“Whilst”

While. Apparently has an appeal similar to that of amongst and amidst. But yo, I have found a new tool, or should I say toy. Since starting Not One-Off Britishisms, I have relied on Google Ngram, which shows the relative popularity, over time, of a word or phrase in a variety of databases (British English, American English, English, etc.). It’s great, but has the drawback of being limited to published books, which, having gone through a formidable editorial process, are not the earliest adopters of new words and phrases and linguistic trends. I’ve just discovered Google Trends, which shows two trends: the popularity of a word in web searches and, more useful for my purposes, its use in Google News sites. Google News, which can be localized to the U.S. or any other country, includes not only newspapers and magazines, but many web sites. Hence its ear is closer to the ground than Ngram–more “demotic,” as my English Department colleagues would say.

The results for whilst are instructive. Ngram shows a steady decline in American English from about 1810 till 1990 (my provisional date for the beginning of the not one-off-Britishisms trend!) and from then till now a flat line. But Google Trends shows a steady increase starting at the beginning of 2008.

[S]ince many of us do our talking whilst driving, might they consider coming up with a mobile phone that only works in the house, while we’re not spewing emissions along with our hot air? [Matt Richtel, New York Times “Bits” blog, August 22, 2007)/Whilst scouring my mental vault of classroom distractions this past week, I recalled a favorite past time of my youth. Before Facebook and Minecraft, when Netscape Navigator was the browser of choice among proto-hipsters, Cartoon-Network.com ruled my leisure. (Daily Princeonian, blog. April 4, 2011)

13 responses to ““Whilst”

  1. George Simonson

    Ben — It seems clear to me that many writers who use “whilst” in the modern era are doing so consciously as a style flourish, indeed generally to be amusing (although undoubtedly there are many among them who are simply pompous and don’t know it — i.e., they’re NOT aiming to be amusing). So to me, the word is basically fine. And yes, NGRAM is a gem.

  2. Colin Mongardi

    The links in the second paragraph both show Ngram results

  3. In 1989, I began buying imported Doctor Who Magazine back issues from a local bookstore (ca. 1985-1992). Many issues contained the word “whilst.” Meanwhile, I didn’t notice it ever being used in British TV shows, not even Blackadder. I came to the conclusion that it was a wonkish hypercorrection, or as George Simonson says, an amusing style choice. For an American to use “whilst,” I would perceive it only as a deliberate affectation.

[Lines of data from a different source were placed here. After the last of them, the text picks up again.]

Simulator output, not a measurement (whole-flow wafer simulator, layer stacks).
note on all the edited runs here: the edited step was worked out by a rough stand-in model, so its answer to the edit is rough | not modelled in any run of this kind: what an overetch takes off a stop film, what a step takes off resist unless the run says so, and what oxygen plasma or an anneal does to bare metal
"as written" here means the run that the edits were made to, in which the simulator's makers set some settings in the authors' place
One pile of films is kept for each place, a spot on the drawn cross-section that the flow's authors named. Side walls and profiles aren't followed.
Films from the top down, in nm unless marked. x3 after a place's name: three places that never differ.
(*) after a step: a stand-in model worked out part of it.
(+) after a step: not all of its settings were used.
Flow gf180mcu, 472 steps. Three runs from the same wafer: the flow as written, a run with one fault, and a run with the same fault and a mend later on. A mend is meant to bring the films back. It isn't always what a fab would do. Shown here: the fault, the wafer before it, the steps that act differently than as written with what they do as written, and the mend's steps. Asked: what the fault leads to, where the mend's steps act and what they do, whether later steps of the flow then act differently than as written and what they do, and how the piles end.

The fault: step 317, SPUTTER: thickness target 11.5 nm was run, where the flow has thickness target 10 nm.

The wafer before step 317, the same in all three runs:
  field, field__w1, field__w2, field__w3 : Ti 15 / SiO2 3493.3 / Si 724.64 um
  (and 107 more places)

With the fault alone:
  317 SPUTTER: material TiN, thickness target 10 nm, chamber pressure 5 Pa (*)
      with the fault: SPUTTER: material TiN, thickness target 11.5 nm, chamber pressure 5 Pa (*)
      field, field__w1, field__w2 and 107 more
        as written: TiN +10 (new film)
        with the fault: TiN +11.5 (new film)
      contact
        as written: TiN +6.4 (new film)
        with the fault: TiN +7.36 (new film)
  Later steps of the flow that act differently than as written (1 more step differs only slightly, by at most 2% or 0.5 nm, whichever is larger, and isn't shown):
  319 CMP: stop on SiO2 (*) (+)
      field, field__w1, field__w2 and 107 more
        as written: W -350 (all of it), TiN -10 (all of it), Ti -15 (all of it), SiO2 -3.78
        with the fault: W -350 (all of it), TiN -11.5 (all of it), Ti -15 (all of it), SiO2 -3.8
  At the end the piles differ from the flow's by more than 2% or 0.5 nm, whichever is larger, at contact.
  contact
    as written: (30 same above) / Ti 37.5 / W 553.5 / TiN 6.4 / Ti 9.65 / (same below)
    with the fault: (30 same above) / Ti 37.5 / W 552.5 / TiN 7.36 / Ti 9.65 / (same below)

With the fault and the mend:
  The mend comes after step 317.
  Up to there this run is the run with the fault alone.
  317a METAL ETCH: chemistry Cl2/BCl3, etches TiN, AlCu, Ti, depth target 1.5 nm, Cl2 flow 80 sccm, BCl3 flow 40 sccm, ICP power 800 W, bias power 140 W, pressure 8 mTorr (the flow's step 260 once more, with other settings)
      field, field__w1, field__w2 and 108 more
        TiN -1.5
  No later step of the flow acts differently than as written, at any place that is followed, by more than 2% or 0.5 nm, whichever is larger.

    • I’m not sure I agree on the wonkish hypercorrection issue. My undergraduate students, who are definitely not affected, almost always use “amongst” and “amidst” instead of the st-less American versions, and let out with a whilst now and then.

  4. In England, as far as I can see, “while/whilst” and “among/amongst” are used indifferently. I use one or the other without any conscious choice, and can’t detect any rule. “Amid”, however, sounds a little poetic for ordinary speech, and its use would be a matter of deliberate choice, whereas “amidst” attracts no attention.

  5. It’s a word Madonna and Britney would’ve used back when they were affecting English accents.

  6. Plenty of younger Americans are actually using “whilst” because they think it is more correct or formal. So, it is hypercorrection. Maybe not amongst your grad students, for whom it’s a “posh” affectation. I am 99% certain this particular NOOB is spreading among teens and young adults in the US almost entirely because of Wikipedia. Innumerable British editors of that site also feel it is somehow more formal, and use it incessantly, even when writing about decidedly prosaic topics like football (soccer) and punk bands. Because of the WP’s “varieties of English” guideline (WP:ENGVAR for short), most other editors are afraid to change it to “while”. I’m not among them. (Note that was not “amongst”.) The -st is simply a redundant archaism, and can be safely dropped in any register in any dialect of the English.

    • For what it’s worth, Google gives 133,000 hits for “whilst” on wikipedia.org, and 8.7 million for “while”. That’s a ratio of 65:1

      • @dw: That demonstrates that plenty of British people also know the -st is simply a colloquial archaism that has survived in a few UK regional dialects and died out in the rest of them, including throughout most of the Commonwealth.

  7. …language. (Cor blimey, I s’pose I ought to sort of proofread before queuing up me comments, guv. I actually used to talk like that – I learned to read and write in Oxfordshire before moving to New Mexico.)

  8. In London, when a bus pauses en route as a driver ends his/her shift and we wait for a replacement, the dot matrix display and recorded announcement is ‘Bus will wait here whilst drivers are changed’. It has joined ‘Mind the Gap’ as a distinctive phrase. (And is that a peculiarly British use of ‘mind’??)